Fact: Originally, movie theaters would show commercials for other movies playing at the theater after the feature presentation; trailing them – hence the name.
Moving these trailers before the movie makes a lot of sense, but after a certain time it became almost unnecessary: Trailers became something of a popular medium in their own right, often doing more for a movie’s effect and reception than the thing itself, in cases ranging from people going to see Wing Commander in 1999 just to see the trailer for The Phantom Menace, to last year’s Suicide Squad getting recut by the company that produced the trailer for better parity between the two.
Since the “2016 In Review” season started a few weeks ago, there’s a sentiment that I’ve seen repeated uncountable times in just as many permutations: “2016 wasn’t as bad of a year for movies as it seems!” I vigorously agree with the idea, for the record: Any year at the cinemas that starts with The Witch and ends with Silence can’t be dismissed easily, any more than you could dismiss a silent witch.
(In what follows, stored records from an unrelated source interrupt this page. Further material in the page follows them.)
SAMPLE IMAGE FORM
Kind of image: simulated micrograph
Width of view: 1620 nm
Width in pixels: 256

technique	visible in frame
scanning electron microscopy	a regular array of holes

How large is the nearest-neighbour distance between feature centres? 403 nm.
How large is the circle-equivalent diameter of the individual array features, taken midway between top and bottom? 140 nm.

The popular acceptance of that agreement, though, means I’m more interested in the original idea that everyone is jumping to refute. How did this idea emerge, if it’s so self-evidently false? If 2016’s selection of films were so good, what exactly was it that made people think they were so bad? An obvious answer would be all the other disappointing, saddening and scary events of the year, but if you can tear your mind away from that for a minute, the real culprit is trailers.
Think of this time a year ago, January 2016. Thanks to The Force Awakens, trailers for all of the coming year’s most expensive releases have all come at once like presents under a tree. Whether you’re hyped to a lack of function or too pessimistic to do anything but smile bitterly at the screen, those movies have planted themselves in your mind, and stay there for months That’s how hype culture works, after all: It doesn’t matter how you feel about a movie, only that you anticipate it, because anticipation consistently and completely outsells enjoyment.
But what of that anticipation now? Do you remember, for instance, the intrigued anticipation for Zoolander 2 and Batman v Superman? How about the comfortable balm of Independence Day: Resurgence, and of Jason Bourne? The exciting unorthodoxy of Suicide Squad or Fantastic Beasts? It takes considerable effort for me to remember most of those came out at all, no matter how slowly and sadly their trailers played piano versions of music you recognize.
A common theme should be emerging here with the movies I mentioned: None of them were much good at all. People excited for the release left theaters disappointed, all that pervasive hype only served to make mediocre efforts seem worse. Instead, the best movies of the year tended to be not only smaller but less anticipated: Festival favorites, smaller-budgeted efforts with good scripts, foreign films in limited release.
In fact, outside of the exceptional edifice of Disney’s wide-release machine, some of the best general-audience movies that came out in 2016 were all typified by the lack of excitement for them. Star Trek Beyond was dismissed out of hand for its high-octane, low-IQ trailer, but it turned out to be the cleverest movie of its sub-series. 10 Cloverfield Lane, sold on nothing but a tenuous connection to a seven-year-old movie with a gimmick that’s now as passe as it gets, was a confident and wholly self-contained story, much better than you usually get outside of Oscar season. Swiss Army Man, already becoming a cult favorite, was almost literally booed out of film festivals before it found its niche among the general viewership.
The common element should become clear: Not that expectation leads to disappointment, but that concentrated expectation will mean generalized disappointment. It didn’t take all that many failures for 2016 to be written off as a bad year at the movies, it only took the highest of expectations being dashed.
What can you do about this? Certainly not keep on complaining about hype culture. Hype culture has a lot of benefits: The constant discussion means new movie buffs are being made every day, drawn in by the popular culture to a subculture. The panopticon that movie studios find themselves in drives them away from outright disrespectful decisions. Without hype movies like Fury Road would never have reached such a perennial spot in our culture, and movies like Deadpool wouldn’t exist at all.
No, the curative to disappointment is to care more, not less. If you’re excited about a certain movie, build on it, look for some other stuff that’s coming out around the same time – smaller releases that might interest you. 2017 is bringing work from a whole legion of excellent filmmakers, from Steven Soderbergh to Armando Iannucci to David Robert Mitchell and beyond. Don’t put all your eggs in one basket, so any individual disappointment won’t wound you so deeply.
Let this be a trailer, after 2016: Come back to the theater, see what else is playing another day. You’ll be happier for it.